I run some code directly or in 2.0b7 it does 30+ iterations a second completing in a few seconds. Yet on 2.0b10 it is massively slower at around 8 seconds per iteration. I posted similar issue on 2.0b7 when using ConcurrentTaskRunner. It worked fine switching to SequentialTaskRunner but on the the new release this is also really really slow.
Example code is below. I will try to create example that does not include spacy. However I just wonder if there is a simple explanation and I just need to tweak my code or settings for the new release?:
import logging
import os
os.environ.update(
PREFECT_API_URL="http://127.0.0.1:4200/api",
)
log = logging.getLogger(__name__)
from prefect import flow, task
from prefect.task_runners import SequentialTaskRunner, ConcurrentTaskRunner
from tqdm.auto import tqdm
import spacy
@task
def task1():
log.warning("running the task")
nlp = spacy.load("en_core_web_sm")
log.warning("loaded data")
out = [nlp(x) for x in tqdm(["the cat sat on the mat." * 20] * 100)]
@flow(task_runner=SequentialTaskRunner())
def flow1():
log.warning("running the flow ******** ")
task1()
if __name__ == "__main__":
task1.fn()
log.warning("completed raw function")
flow1()
Would be useful if possible to detect this issue then raise an error rather than just hanging. If not then put a note in the docs. It is not obvious what restrictions are necessary e.g. threads, processes, async functions…
Unsure why it worked fine in the previous version but not in the latest - something changed I guess.

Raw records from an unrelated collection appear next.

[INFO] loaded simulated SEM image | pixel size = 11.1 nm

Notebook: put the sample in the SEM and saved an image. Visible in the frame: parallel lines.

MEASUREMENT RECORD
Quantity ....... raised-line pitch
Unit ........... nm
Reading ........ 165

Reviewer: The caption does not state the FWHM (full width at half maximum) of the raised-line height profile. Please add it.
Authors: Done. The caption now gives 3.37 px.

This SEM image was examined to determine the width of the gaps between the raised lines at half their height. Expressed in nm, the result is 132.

I was going to say that an alternative solution might be to use prefect2 tags to force prefect2 to execute some tasks without multiprocessing. However that may not work because this issue still occurs with SequentialTaskRunner even though that is presumably not using any multiprocessing?
This worked with spacy. However when I run a pytorch model I have the same issue. It worked in previous version of prefect2 but in the new version it is very slow even with SequentialTaskRunner running just a single task.